Last update: June 2022

As you may have heard on the news, the UK energy market is currently under an immense amount of stress as a result of a global gas shortage driving up costs and putting several energy suppliers out of business. To learn more about this and stay updated on a daily basis you can read our page on the UK energy crisis.

There are a number of reasons that you might need switch energy suppliers or cancel your energy contract. From moving house to finding a better deal, changes in your circumstances can make an existing energy contract impractical.

Can I cancel my energy contract?

When switching to a new energy company, you’ll have to sign a contract to allow them to supply your gas and electricity. This contract will outline the services the company is set to provide and the amount that you have agreed to pay for these services. You’ll need to cancel this contract before switching away from your supplier and over to a new energy company.

Cancelling a standard variable rate energy contract

If you opted for a standard variable rate tariff when switching to your current provider, or if your fixed term has expired and you’ve automatically been moved onto a standard variable rate, you won’t have a fixed-term contract. This means that you’re free to cancel your deal whenever you want to.
If you have a standard variable deal, you’ll simply need to write to your energy supplier to let them know you want to terminate their services. You shouldn’t be charged any exit fees when cancelling your deal.

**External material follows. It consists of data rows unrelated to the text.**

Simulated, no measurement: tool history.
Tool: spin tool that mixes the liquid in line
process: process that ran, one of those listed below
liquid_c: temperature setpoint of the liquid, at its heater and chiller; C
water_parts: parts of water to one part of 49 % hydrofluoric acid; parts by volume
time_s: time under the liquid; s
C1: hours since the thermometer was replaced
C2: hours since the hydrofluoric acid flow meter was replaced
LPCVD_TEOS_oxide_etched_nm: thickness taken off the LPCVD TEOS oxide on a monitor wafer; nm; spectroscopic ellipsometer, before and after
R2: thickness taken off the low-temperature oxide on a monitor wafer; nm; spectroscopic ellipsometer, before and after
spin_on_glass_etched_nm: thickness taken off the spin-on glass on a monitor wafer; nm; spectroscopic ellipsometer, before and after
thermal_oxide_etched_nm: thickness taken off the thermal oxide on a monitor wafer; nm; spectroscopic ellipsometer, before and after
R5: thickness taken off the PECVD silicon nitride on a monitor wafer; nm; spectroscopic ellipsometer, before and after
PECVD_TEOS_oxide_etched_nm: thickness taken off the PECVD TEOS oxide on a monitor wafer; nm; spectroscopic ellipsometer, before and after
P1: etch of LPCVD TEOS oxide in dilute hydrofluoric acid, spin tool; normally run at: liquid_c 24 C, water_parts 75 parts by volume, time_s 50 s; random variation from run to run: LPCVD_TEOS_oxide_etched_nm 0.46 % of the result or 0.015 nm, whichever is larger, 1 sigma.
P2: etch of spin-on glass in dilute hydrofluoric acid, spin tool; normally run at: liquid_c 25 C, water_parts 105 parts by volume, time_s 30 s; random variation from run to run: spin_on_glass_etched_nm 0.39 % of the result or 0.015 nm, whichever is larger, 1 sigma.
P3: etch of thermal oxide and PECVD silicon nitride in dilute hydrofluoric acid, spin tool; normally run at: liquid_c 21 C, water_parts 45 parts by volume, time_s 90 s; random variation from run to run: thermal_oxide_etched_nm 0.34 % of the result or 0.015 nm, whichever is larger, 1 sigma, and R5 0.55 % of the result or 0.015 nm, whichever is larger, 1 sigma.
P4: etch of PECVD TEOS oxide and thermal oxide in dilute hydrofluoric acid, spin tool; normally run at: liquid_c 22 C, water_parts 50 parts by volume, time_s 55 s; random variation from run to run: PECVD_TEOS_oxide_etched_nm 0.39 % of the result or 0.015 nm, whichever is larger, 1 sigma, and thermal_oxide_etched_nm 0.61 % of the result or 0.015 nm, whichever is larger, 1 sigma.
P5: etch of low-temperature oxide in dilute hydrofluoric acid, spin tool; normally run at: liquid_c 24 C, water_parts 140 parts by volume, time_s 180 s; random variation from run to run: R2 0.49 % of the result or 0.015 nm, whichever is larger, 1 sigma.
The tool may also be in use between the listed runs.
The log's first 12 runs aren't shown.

Cancelling a fixed-rate energy contract

If you chose a fixed-rate deal when switching to your current supplier, this contract will tie you to the energy company for a stated period of time. This will generally be 12, 24 or 36 months. The majority of energy companies charge customers an exit fee if they want to leave a fixed rate deal early. This is normally around £30 per fuel.

Cancelling an energy contract if you’re in debt

The only instance in which you may not be able to cancel an energy contract is when you’re in debt to your supplier. If you’ve been in debt to your energy company for more than 28 days, they can stop you cancelling your contract and switching to another supplier until your debt has been repaid.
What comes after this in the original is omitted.